# Eulerian Graphs

Definition: A graph $G = (V(G), E(G))$ is considered Eulerian if the graph is both connected and has a closed trail (a walk with no repeated edges) containing all edges of the graph. |

Definition: An Eulerian Trail is a closed walk with no repeated edges but contains all edges of a graph $G = (V(G), E(G))$ and return to the start vertex. A graph with an Eulerian trail is considered Eulerian. |

Essentially, a graph is considered Eulerian if you can start at a vertex, traverse through every edge only once, and return to the same vertex you started at. For example, let's look at the two graphs below:

The graph on the left is Eulerian. You can start at any of the vertices in the perimeter with degree four, go around the perimeter of the graph, then traverse the star in the center and return to the starting vertex. The graph on the right is not Eulerian though, as there does not exist an Eulerian trail as you cannot start at a single vertex and return to that vertex while also traversing each edge exactly once.

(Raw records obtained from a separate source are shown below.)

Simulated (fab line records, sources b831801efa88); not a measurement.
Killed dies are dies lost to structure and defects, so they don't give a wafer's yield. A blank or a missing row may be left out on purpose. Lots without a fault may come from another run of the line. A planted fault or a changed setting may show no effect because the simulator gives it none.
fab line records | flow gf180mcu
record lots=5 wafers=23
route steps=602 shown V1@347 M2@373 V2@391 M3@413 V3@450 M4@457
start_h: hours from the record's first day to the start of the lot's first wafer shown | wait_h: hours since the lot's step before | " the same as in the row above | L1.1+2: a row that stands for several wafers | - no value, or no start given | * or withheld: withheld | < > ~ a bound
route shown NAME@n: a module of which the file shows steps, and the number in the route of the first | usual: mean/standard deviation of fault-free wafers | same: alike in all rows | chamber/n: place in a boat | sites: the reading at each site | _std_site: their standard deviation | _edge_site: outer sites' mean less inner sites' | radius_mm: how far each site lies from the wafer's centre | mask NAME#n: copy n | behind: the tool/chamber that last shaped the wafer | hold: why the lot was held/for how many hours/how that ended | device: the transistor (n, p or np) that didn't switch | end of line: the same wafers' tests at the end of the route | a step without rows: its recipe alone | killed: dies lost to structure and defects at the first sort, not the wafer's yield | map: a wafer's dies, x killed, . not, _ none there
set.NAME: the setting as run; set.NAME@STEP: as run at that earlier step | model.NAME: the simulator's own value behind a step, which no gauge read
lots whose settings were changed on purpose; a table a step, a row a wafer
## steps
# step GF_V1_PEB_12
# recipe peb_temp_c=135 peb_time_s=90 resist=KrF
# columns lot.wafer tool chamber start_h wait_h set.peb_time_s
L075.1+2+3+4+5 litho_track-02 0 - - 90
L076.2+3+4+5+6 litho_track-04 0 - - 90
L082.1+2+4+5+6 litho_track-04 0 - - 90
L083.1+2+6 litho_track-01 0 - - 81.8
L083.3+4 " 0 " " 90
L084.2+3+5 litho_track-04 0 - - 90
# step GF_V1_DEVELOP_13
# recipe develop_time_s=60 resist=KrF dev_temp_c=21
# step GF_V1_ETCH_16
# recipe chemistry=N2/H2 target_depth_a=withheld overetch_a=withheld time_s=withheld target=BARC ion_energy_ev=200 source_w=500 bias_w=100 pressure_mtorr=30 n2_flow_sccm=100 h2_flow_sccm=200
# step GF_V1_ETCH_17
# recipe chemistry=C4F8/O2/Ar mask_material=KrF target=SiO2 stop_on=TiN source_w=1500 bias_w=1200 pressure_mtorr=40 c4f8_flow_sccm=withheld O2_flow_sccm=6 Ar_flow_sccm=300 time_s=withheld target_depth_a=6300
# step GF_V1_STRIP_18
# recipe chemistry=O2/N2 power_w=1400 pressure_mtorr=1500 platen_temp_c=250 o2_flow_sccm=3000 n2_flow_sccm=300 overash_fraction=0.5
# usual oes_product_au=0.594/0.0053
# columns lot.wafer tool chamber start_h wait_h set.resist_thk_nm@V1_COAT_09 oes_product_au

## The Seven Bridges of Königsberg

The Königsberg bridge problem is probably one of the most notable problems in graph theory. The problem is rather simple at hand, and was taken upon the citizens of Königsberg for a solution to the question: "Find a trail starting at one of the four islands ($A$, $B$, $C$, or $D$) that crosses each bridge exactly once in which you return to the same island you started on."

For many years, the citizens of Königsberg tried to find that trail. It wasn't until a few years later that the problem was proved to have no solutions. First, let's redraw the map above in terms of a graph for simplicity. We will use vertices to represent the islands while the bridges will be represented by edges:

So essentially, we want to determine if this graph is Eulerian (and hence if we can find an Eulerian trail).

## Determining if a Graph is Eulerian

We will now look at criterion for determining if a graph is Eulerian with the following theorem.

Theorem 1: A graph $G = (V(G), E(G))$ is Eulerian if and only if each vertex has an even degree. |

Consider the graph representing the Königsberg bridge problem. Notice that all vertices have odd degree:

Vertex | Degree |
---|---|

$A$ | $3$ |

$B$ | $5$ |

$C$ | $3$ |

$D$ | $3$ |

But we only need one vertex to be of odd degree to rule a graph as not Eulerian, so this graph representing the bridge problem is not Eulerian. Hence, there is no solution to the problem. Now let's look at some other graphs to determine if they are Eulerian:

The graph on the left is not Eulerian as there are two vertices with odd degree, while the graph on the right is Eulerian since each vertex has an even degree. You can verify this yourself by trying to find an Eulerian trail in both graphs. You will only be able to find an Eulerian trail in the graph on the right.

# Semi-Eulerian Graphs

Definition: A graph $G = (V(G), E(G))$ is considered Semi-Eulerian if it is connected and there exists an open trail containing every edge of the graph (exactly once as per the definition of a trail). You do not need to return to the start vertex. |

Definition: A Semi-Eulerian trail is a trail containing every edge in a graph exactly once. A graph with a semi-Eulerian trail is considered semi-Eulerian. |

Essentially the bridge problem can be adapted to ask if a trail exists in which you can use each bridge exactly once and it doesn't matter if you end up on the same island. Unfortunately, there is once again, no solution to this problem.

## Determining if a Graph is Semi-Eulerian

A graph is semi-Eulerian if and only if there is one pair of vertices with odd degree. You can imagine this problem visually. Take an Eulerian graph and begin traversing each edge. Now remove the last edge before you traverse it and you have created a semi-Eulerian trail. Remove any other edges prior and you will get stuck. For example, let's look at the semi-Eulerian graphs below:

First consider the graph ignoring the purple edge. By definition, this graph is semi-Eulerian. Try traversing the graph starting at one of the odd vertices and you should be able to find a semi-Eulerian trail ending at the other odd vertex. Now by adding the purple edge, the graph becomes Eulerian, and it should be rather clear that when you traverse the graph again starting at the same vertex, that when you get to what was once the end vertex now has an edge taking you back to the starting point.